Class BasicTokenizer

Inheritance Relationships

Base Type

Class Documentation

class BasicTokenizer : public mindspore::dataset::TensorTransform

Tokenize a scalar tensor of UTF-8 string by specific rules.

Note

BasicTokenizer is not supported on the Windows platform yet.

Public Functions

explicit BasicTokenizer(bool lower_case = false, bool keep_whitespace = false, NormalizeForm normalize_form = NormalizeForm::kNone, bool preserve_unused_token = true, bool with_offsets = false)

Constructor.

Parameters
  • lower_case[in] If true, apply CaseFold, NormalizeUTF8 (NFD mode) and RegexReplace operations to the input text to fold the text to lower case and strip accents characters. If false, only apply the NormalizeUTF8(‘normalization_form’ mode) operation to the input text (default=false).

  • keep_whitespace[in] If true, the whitespace will be kept in output tokens (default=false).

  • normalize_form[in] This parameter is used to specify a specific normalize mode. This is only effective when ‘lower_case’ is false. See NormalizeUTF8 for details (default=NormalizeForm::kNone).

  • preserve_unused_token[in] If true, do not split special tokens like ‘[CLS]’, ‘[SEP]’, ‘[UNK]’, ‘[PAD]’ and ‘[MASK]’ (default=true).

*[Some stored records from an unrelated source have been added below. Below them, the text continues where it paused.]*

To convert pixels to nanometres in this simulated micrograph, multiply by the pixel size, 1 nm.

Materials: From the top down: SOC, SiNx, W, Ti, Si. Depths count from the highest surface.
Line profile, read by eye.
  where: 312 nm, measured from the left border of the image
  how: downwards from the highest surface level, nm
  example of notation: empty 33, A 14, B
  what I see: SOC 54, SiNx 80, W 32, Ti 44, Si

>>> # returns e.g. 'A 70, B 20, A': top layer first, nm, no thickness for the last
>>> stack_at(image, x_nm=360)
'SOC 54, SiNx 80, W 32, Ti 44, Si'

  • with_offsets[in] Whether to output offsets of tokens (default=false).

Example
/* Define operations */
auto tokenizer_op = text::BasicTokenizer();

/* dataset is an instance of Dataset object */
dataset = dataset->Map({tokenizer_op},   // operations
                       {"text"});        // input columns
~BasicTokenizer() = default

Destructor.